I'm new to boost, and thought I'd try it out with some realistic deployment scenarios for the .dlls, so I used the following command to compile/install the libraries:

.\bjam install --layout=system variant=debug runtime-link=shared link=shared
--with-date_time --with-thread --with-regex --with-filesystem
--includedir=<my include directory> --libdir=<my bin directory> > installlog.txt

That seemed to work, but my simple program (taken right from the "Getting Started" page) fails:

#include <boost/regex.hpp>
#include <iostream>
#include <string>

// Place your functions after this line
int main()
{
    std::string line;
    boost::regex pat( "^Subject: (Re: |Aw: )*(.*)" );

    while (std::cin)
    {
        std::getline(std::cin, line);
        boost::smatch matches;
        if (boost::regex_match(line, matches, pat))
            std::cout << matches[2] << std::endl;
    }
}

This fails with the following linker error:

fatal error LNK1104: cannot open file 'libboost_regex-vc80-mt-1_42.lib'

I'm sure that both the .lib and the .dlls are in that directory, and named how I want them to be (ie: boost_regex.lib, etc, all unversioned, as the --layout=system says). So why is it looking for the versioned type of it? And how do I get it to look for the unversioned type of the library?
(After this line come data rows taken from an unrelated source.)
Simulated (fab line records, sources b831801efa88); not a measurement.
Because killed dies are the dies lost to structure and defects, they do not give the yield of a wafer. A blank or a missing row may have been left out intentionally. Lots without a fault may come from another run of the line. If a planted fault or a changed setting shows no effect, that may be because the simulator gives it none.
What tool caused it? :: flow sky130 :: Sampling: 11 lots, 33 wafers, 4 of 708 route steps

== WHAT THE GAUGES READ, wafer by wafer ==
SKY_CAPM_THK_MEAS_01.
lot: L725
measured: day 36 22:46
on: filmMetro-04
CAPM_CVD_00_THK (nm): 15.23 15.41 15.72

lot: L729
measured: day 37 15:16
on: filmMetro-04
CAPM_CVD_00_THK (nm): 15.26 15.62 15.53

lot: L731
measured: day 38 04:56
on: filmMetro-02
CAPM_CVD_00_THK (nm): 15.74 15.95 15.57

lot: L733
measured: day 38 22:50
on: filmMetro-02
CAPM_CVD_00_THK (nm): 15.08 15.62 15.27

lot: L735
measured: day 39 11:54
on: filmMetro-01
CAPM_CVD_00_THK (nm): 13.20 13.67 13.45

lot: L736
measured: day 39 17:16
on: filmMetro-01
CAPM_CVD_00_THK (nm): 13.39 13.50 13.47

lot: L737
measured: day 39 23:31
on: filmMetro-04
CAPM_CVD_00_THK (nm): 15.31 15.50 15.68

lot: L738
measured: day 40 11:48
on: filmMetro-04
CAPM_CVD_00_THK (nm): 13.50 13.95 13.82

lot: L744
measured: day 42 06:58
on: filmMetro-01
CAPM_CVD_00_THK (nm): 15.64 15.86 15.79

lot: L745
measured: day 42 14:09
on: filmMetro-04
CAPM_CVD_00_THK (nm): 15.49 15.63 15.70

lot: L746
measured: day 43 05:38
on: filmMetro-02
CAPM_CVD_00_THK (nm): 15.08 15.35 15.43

I've tried this with more "normal" options, such as below:

.\bjam stage --build-type=complete --with-date_time --with-thread --with-filesystem --with-regex > mybuildlog.txt

And that works fine. I made sure my compiler saw the "stage\lib" directory, and it compiled and ran fine with nothing beyond having the environment looking into the right lib directory. But when I took those "testing" directories away, and wanted to use these others (unversioned), then it failed.

I'm under VS2005 here on XP. Any ideas?

+2  A: 

Fast answer, for I have no access to a Visual C++ at home.

I believe you are clashing with the "autolinking" of Boost on Visual C++ compilers.

A solution would be to disable "autolink" (see your documentation for that: A quick google search showed the macro "BOOST_ALL_NO_LIB" to disable autolinking for ALL Boost libraries), and then link explicitely your project to the right library.

I'll update this answer as soon as possible.

paercebal
That worked, though now I'm getting a shared_ptr error (a BOOST_ASSERT is failing for null pointer). I even stepped through the code and can't understand how something's not initialized. Probably because I compiled the libraries without this flag, and am trying to compile the application with it, but that still doesn't make a lot of sense.Anyways, thanks for your help.
Kevin
A: 

I also ran into this strange (to me) linker error for my build of Boost on Windows Server 2003 using VS2005. I'm using similar bjam command-line options as the OP was, but without the --layout=system option since I don't mind the version info in them (not yet).

The executive summary of the verbiage that follows is: If you see LINK : fatal error LNK1104: cannot open file 'libboost_regex-vc80-mt-gd-1_42.lib', then you need to to specify the same -D compile line options in your downstream application build as Boost's builds do when they build the Boost Regex library. The documentation does not state that AFAICT (as of 2010-03-23).

The details: Things I found quite helpful debugging this problem were:

  1. Use the -d+2 option to bjam when building. This dumps out a huge amount of logging about exactly what command-line options are being used. That was how I determined that -DBOOST_ALL_NO_LIB=1 and -DBOOST_REGEX_DYN_LINK=1 were being specified on the cl.exe compile line when building the Boost Regex library.

  2. Realize that you have to also supply the same special -D flags (use either -D or /D options which VS2005 accepts as the same thing) when you compile the .cpp files in the app that uses that Boost library (true for Boost Regex, and I am guessing it is true for others, which I have not confirmed). That is why you will see a linker failure of: LINK : fatal error LNK1104: cannot open file 'libboost_regex-vc80-mt-gd-1_42.lib', since without the -DBOOST_ALL_NO_LIB=1 and -DBOOST_REGEX_DYN_LINK=1 options, the auto-linking will kick in when the compiler parses your .cpp file and #include's the Boost header, the latter of which #include's the auto-linking headers, the latter of which by default uses the auto-linking logic which are compiler pragmas that tell the linker which library to use. And guess which ones that auto-linking logic chooses by default? Answer: The static ones that are of the form libblablabla.lib and not blablabla.lib which are the import libraries you expect. This pragma-based linker directive logic is what had me chasing my tail for 3 hours trying to figure out what I did wrong on my linker line, when it is under C-preprocessor control in the auto-linking logic that did it.

bgoodr
Rather than the command-line option, I actually altered the user.hpp file in boost\config, since that then affects both bjam, and your own application when compiling.